Let me break one factor of this change down. Hopefully with some delicacy. I want to talk about money.

Even though I should know it by now, it consistently shocks me how expensive it is to be kinky. Money is one way in which much of the public scene is privileged; there is literally a bar to entry open to a selected few. (Not to mention all the other ways in which much of the scene caters to a particular privilege: age, time, location, race, gender, orientation, able-bodied, to name a few. With a nexus of overlying, unspoken requirements, it’s no wonder the public scene is comparatively tiny.)

Now, I’ve come to realize that the Australian relationship with money as I currently see it is a little different than I’m used to. Namely, they spend more on their pleasures. It’s not just that Sydney is an expensive city, especially with food prices skyrocketed. NYC is also an expensive city; I’m used to this.

Rather, it seems a regular occurrence for the people I hang out with to drop $100 on alcohol in a single night. A weeknight. On a weekend? An American girl I met the other day told me, in hushed tones, that an Australian guy she knows spent $600 last Saturday, between clubs, cabs, and drinks. We stared at each other with our mouths open. $600 is my rent for a month.

So it doesn’t seem like a good enough reason, in this culture, for me to say that something is simply too expensive.

I have spent a lot of money on the weapons and gear of my sexuality of choice. I have spent a lot of money on events like Floating World and Black Rose. Thousands of dollars. Thousands of dollars that I, and others in my economic situation, cannot technically count as disposable income. And as half of a couple who travel together and split our expenses, for every dollar I spend, Maymay spends one too.

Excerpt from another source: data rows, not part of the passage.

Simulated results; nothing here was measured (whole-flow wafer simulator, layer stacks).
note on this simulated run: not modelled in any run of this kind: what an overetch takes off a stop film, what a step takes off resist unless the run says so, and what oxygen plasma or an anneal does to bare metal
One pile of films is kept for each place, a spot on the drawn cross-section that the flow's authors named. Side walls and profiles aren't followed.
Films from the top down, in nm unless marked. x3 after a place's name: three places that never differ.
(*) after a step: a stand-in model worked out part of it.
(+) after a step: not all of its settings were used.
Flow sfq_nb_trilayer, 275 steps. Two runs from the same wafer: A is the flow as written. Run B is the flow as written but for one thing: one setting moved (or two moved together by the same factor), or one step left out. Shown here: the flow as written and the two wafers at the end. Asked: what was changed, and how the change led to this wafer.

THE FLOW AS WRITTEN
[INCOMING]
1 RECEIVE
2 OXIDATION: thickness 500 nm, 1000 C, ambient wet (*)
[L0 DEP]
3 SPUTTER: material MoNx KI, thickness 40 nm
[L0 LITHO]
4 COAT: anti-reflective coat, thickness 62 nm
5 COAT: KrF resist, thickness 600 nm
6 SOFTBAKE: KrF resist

If we shall speak very technically, it is not too expensive for me to spend $40 to go to a play party. I do have $40 in my bank account, and it could potentially go toward such a thing. So let me be a little more honest.

Unfortunately for the good people I’ve met here in the scene, some of whom host simply gorgeous parties, I have a hard time getting myself out and putting down cash at the door. This, I should clarify, is not through the fault of their parties. This is because, as I mentioned, the things I want from the scene have changed:

Where I used to consider the possibility of pick-up play, I now play only with established partners and long-term friends.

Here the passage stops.